The Hungarian equivalent of the Magi (the Three Kings) is "Háromkirályok." Grammatically it's a most interesting construction because it goes back to a time when Hungarian still used the plural form of a noun following a number. Today if you talk about three kings in Hungarian you simply say "three king – három király." Another such word, also with religious meaning, is "All Saints," which in Hungarian is "Mindenszentek." Again there is the final -k indicating the plural form.
Well, after this little linguistic detour, let's talk about the three politicians–Haider, Fico, and Orbán–whom Pál Tamás, a sociologist, calls in an article in Népszabadság the Magi and the "managers of populism." We are talking about three neighboring states with a long common history where not only the citiscapes are similar but where the people's culture and mentality are very close as well. The pioneer marketing manager of populism was Jörg Haider of Austria who died about a month ago in a car accident. Tamás writes that an early Haider poster proclaimed: "Vienna will not be Chicago!" A new poster of another right radical party reads: "Vienna will not be Istanbul!" The homepage of the same party touts "Popular Representation instead of EU-traitors!" And the majority of Austrians under the age of thirty voted for these radical parties at the last elections. According to Tamás perhaps Austrian democracy is not yet in danger but liberalism, modernism, Atlantism are.

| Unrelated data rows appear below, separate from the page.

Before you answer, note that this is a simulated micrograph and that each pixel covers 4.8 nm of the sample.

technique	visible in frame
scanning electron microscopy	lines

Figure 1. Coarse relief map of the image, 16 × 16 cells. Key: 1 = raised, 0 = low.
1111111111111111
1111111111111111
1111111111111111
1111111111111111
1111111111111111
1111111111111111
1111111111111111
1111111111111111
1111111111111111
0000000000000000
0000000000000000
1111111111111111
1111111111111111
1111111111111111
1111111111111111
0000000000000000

Tamás contends that Haider had to be satisfied with a position at the far-right because the more "elegant" positions, moderate right and left, were already occupied. In Slovakia and Hungary the situation was different. In Slovakia there was a serious vacuum on the left, while in Hungary the vacuum was on the right. Fico became a "social democrat" and Orbán quickly abandoned his left liberal position to become the spokesman of the right. Tamás argues with some justification that if the situation had been reversed today we would find Fico as the head of the right and Orbán as the head of a socialist party. For these populists ideology doesn't really matter. They are not principled, they want power, and they move where there is opportunity. Although these politicians don't have ideological commitments and their sole aim is to garner as many votes as possible, eventually "they become the captives of their own rhetoric."
At the beginning of his career Haider tried to make deals with the moderate right, but it soon became clear that those people didn't want anything to do with him. So he moved farther and farther to the right and eventually became the persona of an extreme right ideology.
Orbán had a difficult transition to the right. His old liberal friends abandoned him, he himself looked down on the "classical right" (the MDF), and ideologically he found himself in no man's land. He spoke in a somewhat radicalized version of the language of the "traditional" Hungarian right, but he didn't develop an independent ideology. It was under these circumstances that he suddenly found himself, to his own surprise and a bit too early, in power. During his four years as prime minister he tried to build a "national" middle class and spent a great deal of time on questions of the Hungarian minorities in the neighboring countries. Otherwise there was no ideological originality in his thinking. Once he lost the 2002 elections Orbán seemed to be paralyzed. As Tamás says, "the defeat visibly made his ability to learn difficult." Between 2004 and 2006 when his party's popularity seemed to be in freefall he discovered the "little man of Comrade Kádár," but trying to compete with the socialists didn't bring spectacular results.
According to Tamás, Fico's situation in Slovakia was much easier. By the time he appeared on the political scene the legacy of the old Czechoslovak social democractic tradition was practically gone. So Fico could do anything he wanted. However, he had no ideology, especially not a socialist ideology, and he had to ally himself with the nationalists and the nationalists won out. As Tamás ironically says: "the cadres of the Matica Slovenska always wanted to be the ideologists of the state." The Matica Slovenska was a cultural organization established in 1863 when Slovakia was still part of Hungary; it always had a nationalistic tinge to it.
While most populist parties come and go, the parties of the Magi have been successful over time. True, Orbán's Fidesz has not been in power for six years and most likely he will have his next chance only in two years' time, but he manages to hang to the two million voters he gathered about ten years ago. Fico's popularity is growing. And what is the lesson we learn? These three populists were not friends of the people but simply found the cracks in the wall of democratic politics. The intellectual and political elite hasn't paid much attention to "those without language exams." That is, those with less education, the ones who are frustrated and disappointed. The new world left them behind. It is this group that supports the Haiders, the Ficos, and the Orbáns.
These countries need their own Barack Obama.